Before delving into the details of in-band and out-of-band concepts; let me state the purpose behind them. The purpose is to effectively manage and troubleshoot the networking devices and servers remotely. Let’s focus one thing at a time.
In-band: This one is the most common and widely used method for remote access and control of devices. In-band remote access is done over networking protocols such as SSH, Telnet and VNC. Since the ssh/telnet traffic shares the bandwidth of the real user traffic in production networks, it’s called in-band. As the management and business traffic share the common bandwidth it’s important to segregate the management traffic from the business traffic. A good design is to create a management Vlan and connect the management interface of all the devices to it. And guarding it by an ACL which allows the traffic from only a few known IP addresses. The management Vlan can also be used for device monitoring, system logging and SNMP.
If the network is down or severely degraded in-band access methods fail unless a second network called out-of-band has been previously setup.

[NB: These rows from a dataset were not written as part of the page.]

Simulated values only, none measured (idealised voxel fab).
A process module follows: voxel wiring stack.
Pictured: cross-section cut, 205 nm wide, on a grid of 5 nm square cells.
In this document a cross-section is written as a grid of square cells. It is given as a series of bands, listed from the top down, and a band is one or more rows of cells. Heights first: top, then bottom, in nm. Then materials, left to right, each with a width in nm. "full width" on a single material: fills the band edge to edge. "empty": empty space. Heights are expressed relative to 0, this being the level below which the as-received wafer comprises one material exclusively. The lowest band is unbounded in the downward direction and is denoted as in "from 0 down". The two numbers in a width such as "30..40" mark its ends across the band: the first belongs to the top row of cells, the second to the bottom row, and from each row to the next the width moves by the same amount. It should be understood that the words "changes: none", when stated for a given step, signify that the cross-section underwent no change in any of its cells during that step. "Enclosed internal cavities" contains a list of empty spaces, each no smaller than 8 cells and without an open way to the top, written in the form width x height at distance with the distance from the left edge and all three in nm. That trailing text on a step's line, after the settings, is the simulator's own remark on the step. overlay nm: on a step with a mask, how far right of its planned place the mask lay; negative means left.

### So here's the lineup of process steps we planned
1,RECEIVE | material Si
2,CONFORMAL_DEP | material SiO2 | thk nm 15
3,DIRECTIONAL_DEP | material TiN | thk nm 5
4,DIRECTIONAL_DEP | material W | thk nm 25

Out-of-band: This is a separate network setup outside of production network should a need arise to manage the devices. Out-of-band remote access is implemented using an Access Server and connecting the management interface of the devices to it. The Access Server could have a Public IP. A modem or DSL line can be used to dial-in to the Access Server when its LAN/WAN link is down. Care should be taken to configure the Access Server and its ports assignment. Also the Access Server’s connectivity should be checked frequently along with its links to the managed devices.
One more method of having out-of-band network is using KVM switches. KVM switches provide BIOS- level access to remote servers and serial-console-level access to networking devices. Most of them come with internal modem as well.
Both in-band and out-of-band methods of remote access complement each other and help in managing the devices effectively.